I haven’t had time to write much this past week, just a few notes here and there as I’ve been watching my kids play volleyball in Phoenix and enjoying every moment of it. My thoughts in these times are usually all about the gratitude I feel for the opportunities that they have to play and be coached at levels that were never available to me. I love sports, they brought my timid heart to a place that helped me believe in myself and see my own strength and resilience. Always a little behind in the struggle, learning things in my own time (I consider myself a late bloomer) and now getting to put all of this together and attempt to impart it to my kids, in the best way I can, all without a National Championship, a CIF title or really much of anything but an all league mention from a league I guarantee you’ve never heard of. What I know because of that though, and what is so hard to teach in the moment to kids who know the taste of success from an early age, is that while winning feels so good, the lessons we learn in the downturns, our ability to bounce back and trust in our own good intention and process is what takes us the farthest in life.
Society today is so often looking for the easy win, the answer that makes us feel good in the moment, but that chase for comfort leaves us unable to handle the unease of life that inevitably comes our way. So often these days, when we see our kids struggle, the answer seems to be "quick fix it, there has to be a way to avoid this uncomfortable feeling!" The more discomfort I have encountered as an adult has given me the ability to see so clearly that one of the biggest lessons to teach my kids is how to work through discomfort and disappointment on their own. It's not always easy to do and definitely doesn't feel good in the moment. My goal though, is to raise a champion in life, not just on the court, and those lessons don't always come with accolades and medals in the present.

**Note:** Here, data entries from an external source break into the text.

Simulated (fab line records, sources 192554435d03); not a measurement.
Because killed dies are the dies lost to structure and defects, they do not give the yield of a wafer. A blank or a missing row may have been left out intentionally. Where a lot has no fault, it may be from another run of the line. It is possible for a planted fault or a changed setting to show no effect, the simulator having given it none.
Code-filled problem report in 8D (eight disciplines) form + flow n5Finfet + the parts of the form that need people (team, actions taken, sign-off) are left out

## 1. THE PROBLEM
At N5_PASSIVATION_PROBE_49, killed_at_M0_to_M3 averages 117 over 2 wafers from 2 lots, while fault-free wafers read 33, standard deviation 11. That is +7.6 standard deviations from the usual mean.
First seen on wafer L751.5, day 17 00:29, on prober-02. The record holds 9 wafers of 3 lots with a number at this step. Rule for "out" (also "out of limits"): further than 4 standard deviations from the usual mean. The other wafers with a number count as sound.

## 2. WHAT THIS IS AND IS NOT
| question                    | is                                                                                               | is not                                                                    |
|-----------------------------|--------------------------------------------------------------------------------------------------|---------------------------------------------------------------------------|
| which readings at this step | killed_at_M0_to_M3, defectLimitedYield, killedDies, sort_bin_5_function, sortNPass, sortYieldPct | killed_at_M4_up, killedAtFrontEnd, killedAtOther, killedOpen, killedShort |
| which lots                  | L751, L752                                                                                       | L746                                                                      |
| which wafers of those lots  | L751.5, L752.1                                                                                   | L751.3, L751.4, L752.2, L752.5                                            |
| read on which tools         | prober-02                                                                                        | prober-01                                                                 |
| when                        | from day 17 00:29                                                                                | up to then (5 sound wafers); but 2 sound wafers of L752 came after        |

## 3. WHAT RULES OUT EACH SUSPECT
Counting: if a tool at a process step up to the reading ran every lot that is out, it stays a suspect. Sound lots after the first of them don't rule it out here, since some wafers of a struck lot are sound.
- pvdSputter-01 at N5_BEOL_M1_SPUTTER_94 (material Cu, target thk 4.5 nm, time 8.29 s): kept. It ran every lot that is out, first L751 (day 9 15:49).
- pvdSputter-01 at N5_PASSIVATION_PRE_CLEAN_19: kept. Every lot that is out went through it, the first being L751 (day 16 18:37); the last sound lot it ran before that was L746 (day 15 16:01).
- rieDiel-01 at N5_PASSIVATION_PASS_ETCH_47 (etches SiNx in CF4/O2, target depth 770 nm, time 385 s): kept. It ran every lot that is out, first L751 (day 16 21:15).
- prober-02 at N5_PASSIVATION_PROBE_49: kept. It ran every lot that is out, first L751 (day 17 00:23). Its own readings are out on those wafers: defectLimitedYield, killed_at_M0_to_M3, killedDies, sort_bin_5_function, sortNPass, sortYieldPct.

The real heart of a champion is battle tested and scarred from brutal losses. When the work is put in, in the hours when no one is watching, when others are sleeping, when you’re diving on the floor, drawing blood, clawing and scrapping for every last ball, willing it not to hit the floor and you come up short, in the moment nothing hurts more. But for me, sports have always been a metaphor for life. I have learned more about how to handle the highs and lows of my life with lessons that I have learned on the court or in the pool. As EE Cummings said:
“It takes courage to grow up and find out who you really are.”
Sports has helped me to do that. I’ve learned a few things along the way and I’m reflecting on them today as I watched my son experience the toughest sporting experience and defeat that he has ever had. Here are my takeaways in a nutshell.
- Sometimes you have to lose, to figure out how much you love to win. I’ve heard many champions say that they hate losing more than they like winning. Whatever the case may be for you, losing, in the moment is never fun, but every loss is an opportunity to grow and get better. Take what you learned from the loss and keep working.
- Accepting defeat gracefully is not easy, but placing blame, second guessing or letting a loss define you places you squarely in victim mode, and in that place, losses linger and don’t have the opportunity to become lessons. If we are able to go back to the drawing board and find the takeaway lesson in the defeat, we don’t lose. Without acceptance there is no opportunity to grow.
- You can control your process but you can’t control the result. Even with an outcome you didn’t want to face, you can sleep well at night if you have faith in your process. There are many ways to win, work to know yourself and you can define your process. Once you’ve found it, it can change as you learn, but don’t let it go.
- In being a good teammate, lessons are learned that make a good friend, parent, spouse, employee, boss. Loyalty, responsibility, passion, work ethic, make us valuable on a team, but even more valuable in life. The long road to success is paved with small detours and plenty of heartbreak, avoidance only pushes us away from our highest potential and truest destiny.
My biggest takeaway from this volleyball vortex that I have been swirling in is that as brutal as it is to watch my son in pain, the thing he needs to hear from me most is how proud I am everyday, regardless of results, because I see passion, work ethic and his ability to see a picture of the world that is bigger than himself...and that is the real heart of a champion.